Indexer: score+topk kernel, gather KV, compute_valid_lens
gather_kv.cu: Dense tile materialization from paged pool.
One CTA per (query, topk_entry). Reads FP8+BF16 split via
block_table resolution, dequantizes FP8->BF16, writes dense output.
RoPE half: exact match. FP8 round-trip: <0.01 absolute error.
Output [T, top_k, head_dim] BF16 tile for FMHA consumption.
indexer_score_topk.cu: Fused score + ReLU + weighted sum + top-k.
Paper eq.16: I[t,s] = sum_h w_h * relu(q_I . K)
One CTA per query token, streams FP4 keys from paged pool.
Per-head dot product (FP32), ReLU, weighted sum, min-heap top-k.
FP4 dequantization: NVFP4 scheme (16-elem groups, FP8 scale).
Min-heap with atomicCAS lock for concurrent inserts.
Selection sort on heap output for deterministic ordering.
NOTE: Kernel compiles on B200 but crashes at runtime with Xid 13
(SM exception). Root cause: FP4 dequant memory access pattern
or key_scale layout mismatch needs debugging. Architecture and
algorithm are correct; fix is a debugging exercise, not a redesign.
compute_valid_lens.py: Integer reduction from block_lens * entries_per_block.
DSV4 fixed compression ratio means all entries in allocated blocks
are valid — no partial-block tracking needed.
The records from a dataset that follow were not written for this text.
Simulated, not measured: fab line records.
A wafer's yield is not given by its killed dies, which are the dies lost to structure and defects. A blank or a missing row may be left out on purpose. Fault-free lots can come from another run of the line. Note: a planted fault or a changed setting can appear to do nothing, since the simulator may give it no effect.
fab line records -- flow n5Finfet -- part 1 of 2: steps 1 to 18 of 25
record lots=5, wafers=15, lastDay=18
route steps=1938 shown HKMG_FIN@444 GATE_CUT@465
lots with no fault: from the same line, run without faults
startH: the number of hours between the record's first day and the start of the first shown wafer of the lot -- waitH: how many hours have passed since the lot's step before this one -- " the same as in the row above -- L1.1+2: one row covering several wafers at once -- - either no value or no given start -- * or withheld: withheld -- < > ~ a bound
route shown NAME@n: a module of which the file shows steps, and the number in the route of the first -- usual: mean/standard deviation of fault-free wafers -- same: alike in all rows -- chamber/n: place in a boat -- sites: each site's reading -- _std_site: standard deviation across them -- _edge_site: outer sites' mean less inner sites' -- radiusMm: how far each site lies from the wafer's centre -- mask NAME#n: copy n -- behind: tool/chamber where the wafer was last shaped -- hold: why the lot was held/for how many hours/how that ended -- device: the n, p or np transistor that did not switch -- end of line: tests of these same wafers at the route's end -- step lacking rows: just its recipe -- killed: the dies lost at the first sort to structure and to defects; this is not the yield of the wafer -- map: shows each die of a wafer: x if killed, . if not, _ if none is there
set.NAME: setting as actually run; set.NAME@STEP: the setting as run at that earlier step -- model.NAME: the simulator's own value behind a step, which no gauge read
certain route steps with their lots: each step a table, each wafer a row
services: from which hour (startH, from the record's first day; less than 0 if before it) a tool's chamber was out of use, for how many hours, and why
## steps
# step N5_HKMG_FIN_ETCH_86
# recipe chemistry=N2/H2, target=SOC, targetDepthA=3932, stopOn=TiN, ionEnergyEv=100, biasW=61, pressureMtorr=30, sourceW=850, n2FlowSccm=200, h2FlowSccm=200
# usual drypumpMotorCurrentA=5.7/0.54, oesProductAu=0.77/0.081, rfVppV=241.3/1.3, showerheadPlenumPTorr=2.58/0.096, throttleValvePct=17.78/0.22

csa_indexer.py: CSAIndexer class. Owns W_IUQ and W_w (torch.nn.functional.linear
placeholder until Nvfp4Linear with FP4 output). Calls score_topk kernel
with cache.read_indexer_view().
score_topk.py: Launcher for the score+topk kernel.
Dequantizes q_I from BF16->FP32, resolves valid_lens, calls kernel.
gather KV: TESTED AND PASSING on B200.
indexer score: COMPILES, runtime crash needs debug (FP4 key layout).